Panel Paper: Sampling with Administrative Records in the National Survey of Children’s Health

Saturday, November 4, 2017
McCormick (Hyatt Regency Chicago)

*Names in bold indicate Presenter

Scott Albrecht, Jason Fields and Keith Finlay, U.S. Census Bureau


In 2015, the Census Bureau became the data collection agent for the National Survey of Children’s Health. The survey requires national- and state-representative samples of children. The two-phase design uses a screener to identify households with children, and then uses a subsampling process to select a single reference child for topical questions.

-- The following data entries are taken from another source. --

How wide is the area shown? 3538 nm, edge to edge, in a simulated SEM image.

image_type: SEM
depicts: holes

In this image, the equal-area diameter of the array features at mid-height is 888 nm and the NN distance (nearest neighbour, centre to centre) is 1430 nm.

In its first year of full production (2016), the Census Bureau used a sample frame of addresses in the Census Bureau’s Master Address File (MAF). To ensure an adequate sample of completed interviews, the Bureau sought to increase sampling efficiency by augmenting the sample frame with a child-present flag built with a variety of administrative records. Tax, program participation and other administrative records were used to link children to specific addresses in the MAF. The augmented sample frame was tested against the most recent year of American Community Survey (ACS) microdata. The two goals of the ACS audit were to identify the child-present rates in each stratum, and to understand how households with children differ in observable ways across the strata. The difference in the child-present rate helped determine the degree to which the flagged stratum was oversampled. The oversampling rate varied across states, but on average, flagged households were six times more likely to be selected than unflagged households. The flag performed as predicted; flagged households were approximately ten times more likely to report children than unflagged households (74.9% versus 7.4%)

In the second year of collection (2017), the Census Bureau will incorporate a modeling and optimization approach to integrate further administrative records into the sample frame. The current plan is to have three strata. The first stratum mirrors the child-present flag from 2016. The remaining addresses (stratum 2 from 2016) are divided into strata 2a and 2b based on a regression model to predict child presence in a sample of American Community Survey (ACS) microdata against a broad set of characteristics in administrative data. Estimated parameters from this model are used to make child-present predictions over the entire MAF. A child-likely stratum (2a) includes those households with the highest probability of child presence; the number of households in 2a is minimized (to maximize sampling efficiency) while maintaining state-specific child coverage constraints. The third stratum (2b) has the lowest probability of child presence and is not sampled.